The Rice-Cooker Revolution

How this one little machine can change your life in the kitchen.
rice cookers

Rice cookers used to be simple: They made rice. The good ones made it well, and they were relatively inexpensive. End of story. Today, there are still plenty of affordable models on the market, but you can also find fancy versions (costing up to $500) that have settings for different kinds of rice and perform double-duty as pressure cookers. According to some manufacturers, you can make flan, a cake, or an entire dinner in a rice cooker.


I don’t really see the virtue in baking desserts or sautéing onions in a rice cooker, but I do really appreciate the different settings: Brown and white rice require slightly different cooking times and amounts of water, and one of the three cookers I’ve worked with (a Zojirushi’s pricey “Induction heating system and rice cooker and warmer”) works wonders with the brown, producing a much softer grain than most, and just the right amount of chew. And the pressure-cooker models are definitely appealing, since they allow you to make rice and beans in one shot. I’ve prepared plenty of one-pot meals in the rice cooker for very little money and effort. And in small kitchens—like my own in Beijing, where standard stoves have only two burners—rice cookers are a must.

To make one of my favorite weeknight dinners, I marinate a few meaty pork ribs (halved crosswise) in a mixture of soy sauce, sesame oil, oyster sauce, and a splash of rice wine; meanwhile, I measure brown rice and water into the pot. I add the ribs and marinade on top of the uncooked rice, then set the machine to brown-rice mode. The result is rich, flavorful rice and fork-tender ribs; a sprinkle of cilantro or chopped scallions and dinner’s ready, for just a couple of bucks, with an active time of five minutes.

Another good dinner option is quinoa, the perfect grain. I use the same ratio of grain to water as I do with white rice, and the quinoa is great every time. Try quinoa wherever you’d use couscous, such as in this quick Moroccan stew.

After I’m done with dinner, I often wash out the rice cooker and throw in my power-breakfast ingredients of rolled oats, goji berries, raisins, walnuts, Chinese dates, and sesame and flax seeds, setting the timer for the next day. Hearty oatmeal greets me in the morning at a temperature good enough for Goldilocks.
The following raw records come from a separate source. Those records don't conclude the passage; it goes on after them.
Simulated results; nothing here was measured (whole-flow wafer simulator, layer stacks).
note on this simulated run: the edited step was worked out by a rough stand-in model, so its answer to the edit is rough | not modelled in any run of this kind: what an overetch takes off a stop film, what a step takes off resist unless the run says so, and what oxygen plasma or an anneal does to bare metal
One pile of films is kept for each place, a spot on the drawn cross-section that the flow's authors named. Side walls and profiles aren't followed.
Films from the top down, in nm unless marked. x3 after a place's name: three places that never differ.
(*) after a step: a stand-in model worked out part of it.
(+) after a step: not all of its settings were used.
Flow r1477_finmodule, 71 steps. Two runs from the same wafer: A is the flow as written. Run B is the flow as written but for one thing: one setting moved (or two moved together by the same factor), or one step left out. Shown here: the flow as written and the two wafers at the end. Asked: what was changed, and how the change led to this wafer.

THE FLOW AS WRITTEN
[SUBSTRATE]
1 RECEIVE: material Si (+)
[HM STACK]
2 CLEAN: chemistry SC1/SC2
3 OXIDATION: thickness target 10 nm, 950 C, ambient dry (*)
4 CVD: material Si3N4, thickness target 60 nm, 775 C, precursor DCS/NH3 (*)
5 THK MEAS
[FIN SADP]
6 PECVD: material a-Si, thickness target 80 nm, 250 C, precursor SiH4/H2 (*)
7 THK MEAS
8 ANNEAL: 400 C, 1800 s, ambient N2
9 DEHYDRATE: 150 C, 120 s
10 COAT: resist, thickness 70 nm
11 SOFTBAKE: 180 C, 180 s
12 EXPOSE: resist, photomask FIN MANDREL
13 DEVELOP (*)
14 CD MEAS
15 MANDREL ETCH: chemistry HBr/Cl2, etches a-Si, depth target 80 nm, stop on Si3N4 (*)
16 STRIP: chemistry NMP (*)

For a light Chinese meal (such as congee, jook, or zhou), add any type of rice and ten (yes ten) times the amount of water to yield a basic version. Add dried mushrooms or scallops for intense flavor and use broth instead of water for the ultimate Asian comfort food.

I’ve even used my rice cooker for perfect stir-free polenta—leaving me plenty of time to do other things like sauté mushrooms and grate a little cheese to go on top. A ratio of 1 cup coarse polenta to 4 cups water, cooked on white-rice mode, makes an easy, hassle-free supper or starter. The cooker keeps it hot and prevents it from getting too thick until I’m ready to serve it. Rice-cooker polenta is like manna from the heavens when I’m single-handedly hosting a multi-course dinner party.

Of course, my rice cooker also makes a mean pot of rice.